Google Open Source Blog

The Kubernetes ecosystem is a candy store

Monday, June 3, 2024

For the 10th anniversary of Kubernetes, I wanted to look at the ecosystem we created together.

I recently wrote about the pervasiveness and magnitude of the Kubernetes and CNCF ecosystem. This was the result of a deliberate flywheel. This is a diagram I used several years ago:

Flywheel diagram of Kubernetes and CNCF ecosystem

Because Kubernetes runs on public clouds, private clouds, on the edge, etc., it is attractive to developers and vendors to build solutions targeting its users. Most tools built for Kubernetes or integrated with Kubernetes can work across all those environments, whereas integrating directly with cloud providers directly entails individual work for each one. Thus, Kubernetes created a large addressable market with a comparatively lower cost to build.

We also deliberately encouraged open source contribution, to Kubernetes and to other projects. Many tools in the ecosystem, not just those in CNCF, are open source. This includes many tools built by Kubernetes users and tools built by vendors but were too small to be products, as well as those intended to be the cores of products. Developers built and/or wrote about solutions to problems they experienced or saw, and shared them with the community. This made Kubernetes more usable and more visible, which likely attracted more users.

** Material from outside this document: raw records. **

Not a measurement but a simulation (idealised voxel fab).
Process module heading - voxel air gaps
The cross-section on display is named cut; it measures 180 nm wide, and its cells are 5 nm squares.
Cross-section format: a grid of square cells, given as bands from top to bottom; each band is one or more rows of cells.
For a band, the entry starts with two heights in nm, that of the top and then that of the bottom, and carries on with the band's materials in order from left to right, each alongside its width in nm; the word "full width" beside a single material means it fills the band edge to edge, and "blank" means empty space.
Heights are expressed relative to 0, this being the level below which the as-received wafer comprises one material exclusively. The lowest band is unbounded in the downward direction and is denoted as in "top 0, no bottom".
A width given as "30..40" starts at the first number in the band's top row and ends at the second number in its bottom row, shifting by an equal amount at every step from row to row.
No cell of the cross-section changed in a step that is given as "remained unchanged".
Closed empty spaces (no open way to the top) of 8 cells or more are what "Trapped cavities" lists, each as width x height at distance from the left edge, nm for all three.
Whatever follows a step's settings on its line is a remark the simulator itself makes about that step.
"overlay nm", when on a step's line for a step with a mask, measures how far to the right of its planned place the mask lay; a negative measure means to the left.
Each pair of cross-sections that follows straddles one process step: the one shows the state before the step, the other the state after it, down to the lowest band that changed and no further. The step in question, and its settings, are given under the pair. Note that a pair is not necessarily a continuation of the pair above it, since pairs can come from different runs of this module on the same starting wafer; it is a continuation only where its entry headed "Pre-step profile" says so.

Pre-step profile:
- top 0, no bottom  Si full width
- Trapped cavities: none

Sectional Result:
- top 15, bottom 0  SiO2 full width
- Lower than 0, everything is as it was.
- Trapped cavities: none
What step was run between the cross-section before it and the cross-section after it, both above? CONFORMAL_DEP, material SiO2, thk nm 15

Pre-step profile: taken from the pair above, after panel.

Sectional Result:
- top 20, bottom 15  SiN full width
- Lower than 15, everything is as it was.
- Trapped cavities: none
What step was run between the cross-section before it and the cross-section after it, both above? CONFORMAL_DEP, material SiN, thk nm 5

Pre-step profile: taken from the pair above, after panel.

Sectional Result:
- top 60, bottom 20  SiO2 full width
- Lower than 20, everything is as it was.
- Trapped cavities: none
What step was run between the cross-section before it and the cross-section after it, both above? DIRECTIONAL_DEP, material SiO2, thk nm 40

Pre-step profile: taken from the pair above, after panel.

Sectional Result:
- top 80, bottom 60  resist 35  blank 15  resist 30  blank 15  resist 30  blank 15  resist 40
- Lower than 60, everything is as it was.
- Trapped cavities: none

Today, the result is that if you need a tool, extension, or off-the-shelf component for pretty much anything, you can probably find one compatible with Kubernetes rather than having to build it yourself, and it’s more likely that you can find one that works out of the box with Kubernetes than for your cloud provider. And often there are several options to choose from. I’ll just mention a few. Also, I want to give a shout out to Kubetools, which has a great list of Kubernetes tools that helped me discover a few new ones.

For example, if you’re an application developer whose application runs on Kubernetes, you can build and deploy with Skaffold, test it on Kubernetes locally with Minikube, or connect to Kubernetes remotely with Telepresence, or sync to a preview environment with Gitpod or Okteto. When you need to debug multiple instances, you can use kubetail to view the logs in real time.

To deploy to production, you can use GitOps tools like FluxCD, ArgoCD, or Google Cloud’s Config Sync. You can perform database migrations with Schemahero. To aggregate logs from your production deployments, you can use fluentbit. To monitor them, you have your pick of observability tools, including Prometheus, which was inspired by Google’s Borgmon tool similar to how Kubernetes was inspired by Borg, and which was the 2nd project accepted into the CNCF.

If your application needs to receive traffic from the Internet, you can use one of the many Ingress controllers or Gateway implementations to configure HTTPS routing, and cert-manager to obtain and renew the certificates. For mutual TLS and advanced routing, you can use a service mesh like Istio, and take advantage of it for progressive delivery using tools like Flagger.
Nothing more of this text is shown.